‘One foot in the grave’: ex-Rooster opens up about jail
Darren Walton |
John Tobin thought he’d finally hit the jackpot – until he awoke with a gun pointed at his chest.
“Then I knew we were f***ed,” the former Sydney Roosters captain told AAP after serving eight-and-a-half years in prison, the first three in maximum security at Long Bay, for his part in a billion-dollar cocaine smuggling attempt that went horribly wrong.
To say Tobin’s life spiralled out of control after his wife of 25 years emptied the family home and abruptly walked out is an understatement.
“Desperate men do desperate things,” he said of his plight in a fascinating, warts-and-all cleansing of his soul.
“Funnily enough, everything I did was right. And then I did something wrong and then you’re playing catch-up to fix what you did, and you can’t get ahead. You just keep going down.”
After retiring from rugby league in 1987, following a distinguished 125-game career and featuring in the Roosters’ famous 1980 grand final loss to Canterbury, when Steve Gearin scored that try off a Greg Brentnall bomb, Tobin was “going great” selling poker machines in Queensland.
Preparing to build a dream home on the beach and “going great”, that is, until returning to the Sunshine Coast one weekend from a mate’s 50th birthday in Sydney.
“I come back, walk in the door, she’s gone. Took everything,” he recalls.
“The only thing she didn’t take was a table and a bed, and the only reason she didn’t take them, she couldn’t get them on the truck.
“So after 25 years of marriage, here you are. Didn’t see it coming at all.”

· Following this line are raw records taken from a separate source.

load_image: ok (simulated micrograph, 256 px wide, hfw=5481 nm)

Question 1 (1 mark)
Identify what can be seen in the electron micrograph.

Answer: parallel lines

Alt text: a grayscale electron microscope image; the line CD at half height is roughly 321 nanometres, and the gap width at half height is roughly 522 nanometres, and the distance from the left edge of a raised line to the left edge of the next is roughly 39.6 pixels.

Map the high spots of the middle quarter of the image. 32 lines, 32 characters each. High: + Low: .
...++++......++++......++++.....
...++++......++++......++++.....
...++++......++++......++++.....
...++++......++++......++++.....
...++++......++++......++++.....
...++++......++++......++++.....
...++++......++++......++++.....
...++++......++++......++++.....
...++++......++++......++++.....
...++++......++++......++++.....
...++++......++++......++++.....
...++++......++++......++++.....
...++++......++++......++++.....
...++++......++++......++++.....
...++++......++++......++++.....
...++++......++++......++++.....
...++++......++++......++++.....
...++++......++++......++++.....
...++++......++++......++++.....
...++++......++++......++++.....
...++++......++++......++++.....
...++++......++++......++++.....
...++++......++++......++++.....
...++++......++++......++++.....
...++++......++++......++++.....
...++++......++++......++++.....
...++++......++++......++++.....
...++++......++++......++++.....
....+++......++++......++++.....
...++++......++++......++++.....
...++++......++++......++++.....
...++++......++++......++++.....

Tobin’s two teenaged sons were at boarding school in Brisbane at the time, at a cost of approximately $60,000 a year.
With the bills mounting, the one-time City Firsts representative made his first big poor choice – going into business with a friend. The venture went south and so did Tobin.
“I started selling cocaine on the Gold Coast,” he said.
“I was doing it for a mate of mine. I knew these blokes from school. The bloke that I was running around with on the Gold Coast was a bloke that I played football with. He’s no good. Most of them are no good, mate.
“Anyway, we went and saw the Rolling Stones in Adelaide, I come back and 10 coppers are running through the joint and find seven ounces of coke and 350 pills – in my joint.
“So I got pinched for that.”

But here’s the kicker. Tobin never faced the music for that offence. He was on bail awaiting sentencing when he was caught red-handed in police operation “Okesi”, resulting in eight and a half years in jail.
The now-66-year-old will return to the Brisbane Supreme Court on January 22 to learn his fate for that “ongoing supply” charge in south-east Queensland.
“More than likely I’ll probably go to jail again. It’s heads or tails,” he said.
“Depending on whether or not they think I need more time. I feel rehabilitated but, look, at the end of the day, what you do in your life is what you do. No one else did it, I’ve done it.
“So you can sugar-coat anything to make me look great but I’m not, because I f***ed up.
“Once you realise that and take ownership of it, it’s not too bad.”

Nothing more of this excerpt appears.